April 12, 2011

Lewis Binford, RIP

Filed under: Uncategorized — acagle @ 12:50 pm

Lewis Roberts Binford (1930-2011)

I am very sorry to inform you that Professor Lewis Binford, the scholar whose name evokes an entire intellectual movement within archaeology, has passed away. His optimism and intellectual fervor have been a major influence on several generations of archaeologists.

Lewis Roberts Binford was born on 21 November, 1930. He graduated from the University of North Carolina (Bachelors), and the University of Michigan (Masters and PhD). He produced over 150 publications in the last 50 years, many of which became seminal papers in archaeological theory and method.

Very irritating web site, I’ll try to get a newer and better link up eventually.

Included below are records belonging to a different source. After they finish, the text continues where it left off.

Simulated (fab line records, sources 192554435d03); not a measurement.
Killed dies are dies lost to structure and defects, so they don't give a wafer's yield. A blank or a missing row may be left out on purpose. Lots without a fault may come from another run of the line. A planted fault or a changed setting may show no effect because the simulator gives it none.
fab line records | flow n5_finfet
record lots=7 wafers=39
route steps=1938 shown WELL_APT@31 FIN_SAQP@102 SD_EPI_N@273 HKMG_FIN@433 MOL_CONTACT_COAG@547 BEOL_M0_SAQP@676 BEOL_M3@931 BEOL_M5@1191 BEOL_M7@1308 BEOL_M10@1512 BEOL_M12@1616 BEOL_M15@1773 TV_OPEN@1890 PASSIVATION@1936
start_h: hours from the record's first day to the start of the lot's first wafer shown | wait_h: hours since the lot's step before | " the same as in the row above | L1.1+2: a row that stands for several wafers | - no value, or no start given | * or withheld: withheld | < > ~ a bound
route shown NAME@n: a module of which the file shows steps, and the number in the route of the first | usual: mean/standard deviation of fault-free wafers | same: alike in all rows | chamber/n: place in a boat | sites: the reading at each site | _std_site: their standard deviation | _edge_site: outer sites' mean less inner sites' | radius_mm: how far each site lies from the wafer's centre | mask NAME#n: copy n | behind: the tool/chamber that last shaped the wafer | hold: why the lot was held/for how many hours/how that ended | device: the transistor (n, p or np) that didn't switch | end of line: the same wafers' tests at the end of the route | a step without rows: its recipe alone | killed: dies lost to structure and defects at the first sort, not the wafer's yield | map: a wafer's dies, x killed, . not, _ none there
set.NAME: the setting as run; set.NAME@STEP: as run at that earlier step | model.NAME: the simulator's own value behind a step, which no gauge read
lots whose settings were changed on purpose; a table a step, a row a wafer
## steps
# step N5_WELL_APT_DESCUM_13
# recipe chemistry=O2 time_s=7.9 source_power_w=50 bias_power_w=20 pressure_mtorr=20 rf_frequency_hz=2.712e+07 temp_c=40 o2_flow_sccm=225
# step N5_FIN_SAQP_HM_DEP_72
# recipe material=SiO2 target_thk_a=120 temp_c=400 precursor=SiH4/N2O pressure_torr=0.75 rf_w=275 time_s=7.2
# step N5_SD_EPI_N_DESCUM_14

Unlike Dunnell, I have no personal memories of Binford apart from how I came across him professionally. I guess at UW in the Dunnell era he was something of a common foil for our papers examining the New Archaeology. Also unlike Dunnell, Binford’s contributions to the field are widely acknowledged and his influence great. His name is virtually synonymous with the New Archaeology.

I’ll probably do a longer post later when I can do some more cogitating on it. Frankly, I really hated having to read his papers because I really didn’t like his writing style. It seemed so roundabout and wordy and I very often had no idea how he got from point A to point B and have to go back and read several paragraphs before I saw the connections.

Otherwise, I am off to the cemetery for some more headstone recording since it’s finally nice out. . . .

UPDATE: Rather than attempt my own ‘eulogy’ if you want to call it that, I’ll just link to a couple of obits and tributes:

“Lewis Binford led the charge that pushed, pulled and otherwise cajoled archaeology into becoming a more scientific enterprise,” says David Meltzer, Henderson-Morrison Professor of Prehistory at SMU. “The impact of his work was felt not only here in America, but around the world. Much of how we conceptualize and carry out archaeology in the 21st century is owed to Lew’s substantial legacy.”

Kristina Killgrove:

Every grad student entering the anthropology program at UNC hears the same possibly apocryphal story. In 1949, when Morehead Planetarium wanted a giant sundial in their rose garden out front, the archaeologists on campus help set it up, including a certain young undergraduate anthropology major by the name of Lewis Binford. On Monday, Binford – a giant in the world of archaeology – passed away.

Those are actually the only two I found right off the bat. More to come. Probably.

My first real exposure was his part in the Binford-Bordes debate on the meaning of variation in the Mousterian. As that link indicates, this was an early form of the style-function debate that Dunnell later latched onto. If you’re interested in a more in-depth discussion, you can wade through this document which has this nice summary:

[T]he Bordes-Binford debate is emblematic of the differing traditions within the discipline of archaeology as it was practiced by American and French scholars and that an understanding of the debate furthers understanding of how archaeology developed and is practiced and conceptualized in those countries today.

We usually make some sort of distinction between before the New Archaeology and after, as if there is some great divide that is obvious to all. It’s not that simple, of course. Archaeologists had been doing much the same thing before Binford et al. came up with their “scientific” archaeology, and one could argue that some of what the “old” culture historians were doing was in many ways far more scientific than the New Archaeology. They had, for example, developed a quantitative, replicable methodology for putting non-stratified assemblages into chronological order: seriation. Trouble was, they didn’t have any really explicit theory to go along with it and so their reasoning as to why it worked (though probably correct in a way) never sounded particularly rigorous, and they also tried to extend their typologies into other areas that they weren’t suited for — after all, the types were developed to tell time, not for anything else. And they had carried out a lot of ethnohistoric work in order to explain the past as well. Half of Kidder’s Southwest Archaeology is purely ethnographic, for example.

And, you know, part of this whole “that was them then, this is us now” is a bit of demagogy as well. It behooves young turks in any discipline to portray the “old guard” as doing something old and uninteresting while the new guys are new and exciting and, in this case, explicitly scientific. Eh, whatever, it’s part of the process.

He certainly touched on a lot of areas. Just off the top of my head (and a little Googling) gets me the Binford-Bordes debate, smudge-pits and hide smoking (analogy), the Pompeii Premise, middle-range theory, and Nunamiut ethnoarchaeology. Those first two are links to original papers so be sure to read them.

So, like him or hate him, agree with him or not, there was no ignoring him, and he and his contemporaries and followers changed the discipline. The exact balance of positive/negative influence won’t be known for decades, but one can’t deny that his work infused a new energy into archaeology and archaeologists generally.